In Carolyn Fritts journalistic writing course, at Glenbard West High School, in Glen Ellyn, Ill., she requires students to a research local topic and produce a comprehensive film documentary as their final exam.

Students set out to discover what happens to Chicago when the ecosystem collapses and what can happen when individuals take measures to protect and promote biodiversity.  “The Loss of Biodiversity in the Chicagoland Area” captures the ravages of urban sprawl.

Biodiversity in urban settings decreases with urban sprawl. Urban amphibians are the first victims. Students looked at how scientists are trying to return flora and fauna back to its most natural state.

This 15-minute documentary shows the devastation to the wild life in the 370,000-acre area in the Chicagoland area and how ecologists work to reverse the devastation. Featuring interviews with naturalists and ecologists, these student journalists tell the story of ways professionals even use fire to restore habitats to clear out the invasive species to help the habitat heal itself.
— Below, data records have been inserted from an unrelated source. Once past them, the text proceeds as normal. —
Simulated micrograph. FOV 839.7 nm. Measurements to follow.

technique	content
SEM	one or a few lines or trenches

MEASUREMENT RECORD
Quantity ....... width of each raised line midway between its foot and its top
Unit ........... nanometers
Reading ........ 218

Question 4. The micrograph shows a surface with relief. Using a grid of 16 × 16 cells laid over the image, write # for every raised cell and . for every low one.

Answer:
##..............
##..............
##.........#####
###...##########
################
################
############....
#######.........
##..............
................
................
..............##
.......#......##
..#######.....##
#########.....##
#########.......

According to Fritts, the students had to “interview two experts concerning their topic, conduct extensive background research, film footage to supplement the documentary’s narrative, and provide voice overs to incorporate research.”

Making a difference is not just about reporting the intensely controversial topics that surround schools, but searching out stories that impact the environment around the schools. The students at Glenbard High School have done this.